What do you supose is the minimum size viv for a single pair of Imitating Dart Frogs (Ranitomeya imitator)?


----------



## tclipse (Sep 19, 2009)

geoff200 said:


> What do you supose is the minimum size viv for a single pair of Imitating Dart Frogs (Ranitomeya imitator)?


"Search" is your friend, this has been discussed a bunch. The Care Sheets under the main forum tabs are helpful as well. Just so you know, Imitators are usually considered intermediate frogs. If you haven't kept dart frogs before, you should look into tinctorius/azureus, leucomelas, or auratus.


----------



## RMB (Nov 26, 2009)

Many seem to find a 10 gallon vert sufficient, and that happens to be what I'm setting up now for my imitators.


----------



## zBrinks (Jul 16, 2006)

RMB said:


> Many seem to find a 10 gallon vert sufficient, and that happens to be what I'm setting up now for my imitators.

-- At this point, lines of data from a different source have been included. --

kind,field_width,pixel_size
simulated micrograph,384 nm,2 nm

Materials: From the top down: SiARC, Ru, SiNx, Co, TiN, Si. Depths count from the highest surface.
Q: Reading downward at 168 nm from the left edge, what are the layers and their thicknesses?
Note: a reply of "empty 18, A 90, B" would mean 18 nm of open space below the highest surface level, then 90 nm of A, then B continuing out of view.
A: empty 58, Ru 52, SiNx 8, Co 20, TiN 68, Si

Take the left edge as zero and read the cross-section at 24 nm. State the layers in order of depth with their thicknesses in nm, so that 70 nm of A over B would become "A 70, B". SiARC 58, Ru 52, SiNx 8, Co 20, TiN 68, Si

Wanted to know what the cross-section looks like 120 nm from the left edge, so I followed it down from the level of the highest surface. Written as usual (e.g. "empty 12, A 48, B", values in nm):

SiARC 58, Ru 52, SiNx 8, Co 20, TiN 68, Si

 That being said, a 10 gallon horizontal often gives the frogs more usable space. Bigger is typically better.


----------



## puddles (Mar 18, 2010)

gtclipse01 said:


> "Search" is your friend, this has been discussed a bunch. The Care Sheets under the main forum tabs are helpful as well. Just so you know, Imitators are usually considered intermediate frogs. If you haven't kept dart frogs before, you should look into tinctorius/azureus, leucomelas, or auratus.


DAE think this post is a little rude?

Welcome to Dendroboard, geoff200.


----------



## flapjax3000 (Jul 4, 2009)

I thing that a 15 or a 20 vert is a nice medium size for a pair of thumbs. There is enough room to provide several layers of usable space and it allows you to place broms that are large enough to provide ample locations for tadpoles.


----------



## D3monic (Feb 8, 2010)

A 20 would definatly be a good way to go. Or even a exoterra. I rarely see my thumbs on the bottom 1/4 of the tank, they are always up hopping around the broms. I think a 10 would be alittle tight to work with personally.


----------



## Wug (Mar 1, 2009)

I currently have a sexed pair in a 12x12x18 exoterra. I think it works well. I wouldn't recommend it if you have minimal plants or 2 of the same sex.
On a side note.... I see mine on the floor quite a bit.


----------



## Dean (Mar 1, 2008)

I keep a pair in a 20 gal vertical. This is what it use to look like a year ago.


----------



## slipperheads (Oct 17, 2007)

10gal is fine, if I went that low though it would have to be vertical in my book. My proven pair is in a 12x12x18 Exo


----------



## zBrinks (Jul 16, 2006)

§lipperhead said:


> 10gal is fine, if I went that low though it would have to be vertical in my book.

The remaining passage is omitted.